TV shouldn’t cost money. There’s a free and legal way to watch TV shows and it’s been around since the 40s. It’s called an antenna.
When the US switched over to digital signals using the ATSC standard in 2008, many stations started broadcasting in HD. Most people don’t know this and it totally shocks me. Digital signals are great, too. You either get a 100% perfect signal, or you get no signal at all. There is never static.
It’s incredible just how many stations you can pick up by plugging a $10 antenna into your HDTV. If you live in a major metropolitan area you can even get by with only a tiny paper clip shoved into the antenna connector.
I was sick of paying Dish Network for programming. We’d been with them for 10+ years and while the service itself was fine, I was paying monthly fees out the ass for additional boxes and the tiers of programming that are forced upon you to watch anything decent.
Free TV programming is mandated by the government, so why was I paying ~$125 a month? It seemed dumb – like paying for vacation or music streaming services. What are you buying? You’re buying something that’s gone as soon as you stop paying for it, and all you’re left with are memories. Money down the drain!
I wanted out. I wanted to cut the cord, so when we moved houses in early 2015 I took the opportunity to cancel Dish Network and not sign up with anyone at the new place.
My goals:
• Pay a $0 recurring monthly fee for TV programming
• Find a DVR that can handle ATSC (over the air signals in the US & Canada)
• Pay a $0 recurring monthly fee for the DVR
• The DVR needed to serve every TV in the house (four of ’em, not all in daily use)
• The DVR had to be off-the shelf, because I didn’t want to fuck around with Linux when something broke. Ain’t nobody got time for that. I got kids. And a life.
After lots of searching, I found a device that does all of that. Tablo.

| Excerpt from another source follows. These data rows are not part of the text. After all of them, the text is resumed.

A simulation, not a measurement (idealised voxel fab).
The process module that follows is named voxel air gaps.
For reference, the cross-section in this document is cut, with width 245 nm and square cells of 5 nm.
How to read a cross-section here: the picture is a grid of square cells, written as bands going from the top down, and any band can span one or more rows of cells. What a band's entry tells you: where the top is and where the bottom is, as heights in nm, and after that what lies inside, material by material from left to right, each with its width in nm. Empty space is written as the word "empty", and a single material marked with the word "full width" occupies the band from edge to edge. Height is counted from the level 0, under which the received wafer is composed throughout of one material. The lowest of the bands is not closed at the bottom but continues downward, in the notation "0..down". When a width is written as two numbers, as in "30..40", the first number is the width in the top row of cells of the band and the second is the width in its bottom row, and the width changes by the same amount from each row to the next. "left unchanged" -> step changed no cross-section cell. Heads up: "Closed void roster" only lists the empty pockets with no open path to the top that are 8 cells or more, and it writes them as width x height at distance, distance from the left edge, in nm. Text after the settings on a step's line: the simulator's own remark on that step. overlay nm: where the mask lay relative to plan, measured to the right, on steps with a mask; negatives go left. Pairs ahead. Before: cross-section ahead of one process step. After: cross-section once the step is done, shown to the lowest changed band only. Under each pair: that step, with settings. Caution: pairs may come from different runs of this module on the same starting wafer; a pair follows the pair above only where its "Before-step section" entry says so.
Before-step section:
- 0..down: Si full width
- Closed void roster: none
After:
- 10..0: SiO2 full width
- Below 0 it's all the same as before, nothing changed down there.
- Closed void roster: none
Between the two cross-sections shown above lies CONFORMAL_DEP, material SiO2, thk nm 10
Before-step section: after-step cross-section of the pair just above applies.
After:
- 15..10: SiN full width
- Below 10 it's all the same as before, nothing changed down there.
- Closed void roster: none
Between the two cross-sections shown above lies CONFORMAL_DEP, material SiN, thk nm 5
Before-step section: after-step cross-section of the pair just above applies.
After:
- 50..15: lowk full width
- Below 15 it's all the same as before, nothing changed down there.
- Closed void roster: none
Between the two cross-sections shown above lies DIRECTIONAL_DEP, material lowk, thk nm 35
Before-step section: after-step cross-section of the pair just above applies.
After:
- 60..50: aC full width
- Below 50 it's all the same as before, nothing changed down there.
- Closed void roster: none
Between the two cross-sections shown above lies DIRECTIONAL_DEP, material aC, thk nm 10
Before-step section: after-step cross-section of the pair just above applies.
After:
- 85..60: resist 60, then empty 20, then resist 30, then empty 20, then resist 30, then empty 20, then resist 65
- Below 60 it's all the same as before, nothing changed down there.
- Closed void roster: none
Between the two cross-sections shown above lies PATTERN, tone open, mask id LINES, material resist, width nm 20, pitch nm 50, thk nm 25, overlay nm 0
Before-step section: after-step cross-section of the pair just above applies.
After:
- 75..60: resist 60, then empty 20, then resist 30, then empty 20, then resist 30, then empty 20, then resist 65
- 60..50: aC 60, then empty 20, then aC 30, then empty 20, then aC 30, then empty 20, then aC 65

Tablo doesn’t connect to a TV. It’s a box that lives on your network and connects to any TV antenna. You’re then able to control it and view programming using any standard web browser – even when you’re away from home. That’s cool if you’re the kind of angry hipster nerd that doesn’t own a TV, but kind of useless for normal humans. That’s why Tablo also maintains an ecosystem of apps for streaming devices.
I bought a bunch of inexpensive Roku devices (Roku 3s and a Roku 4) and threw one on every TV in the house. They’re my cable boxes now – a one-time purchase with no recurring monthly fees – and they can do so much more than stupid ugly cable boxes.
I taped a flat antenna onto a never-used window and hid it behind blinds. After a typical channel scan I get something like 160 channels here in Orange County. Most are not HD, and many aren’t in english…but the ones that are bring me plenty of programming.
Tablo itself has a $5/monthly subscription fee, but they also offer a $150 lifetime subscription option. The fees cover the cost of the program guide data which comes from a third party.
That lifetime option is the reason I went with Tablo. Without it, I don’t know if I would have picked them back in the day.
As great as Tablo is, no tech is ever 100% perfect and exactly what you want, so let’s examine…
The downsides to Tablo:
• It’s slow as shit.
Because it’s transcoding ATSC (MPEG-2) to H.264, you have to wait a few seconds for every live stream or recording to start playing. The interface is sluggish, the guide repopulates slowly every time you load it, and things are generally not fast and immediate like they are on literally any other DVR in the world.
• It inexplicably downsamples Dolby Digital 5.1 to stereo.
Why? I have no idea. They claim a firmware update can enable DD. They made that claim two years ago. Doesn’t seem to be a priority.
Despite the slowness, I’m super happy with my Tablo and would recommend it to pretty much anyone in the US or Canada. I’ve been using it for exactly one year and have saved something like $1500. Every time I turn on the TV I’m conscious of exactly how much money I’m not spending, and it’s a great feeling.
This is really cool, thanks! I’ll try it! Right now I don’t have any TV signal because I refuse to pay, I just watch DVDs sometimes. It would be kinda cool to see the news.
I guess I am kind of an angry hippie. I just realized that and now I’m feeling thoughtful.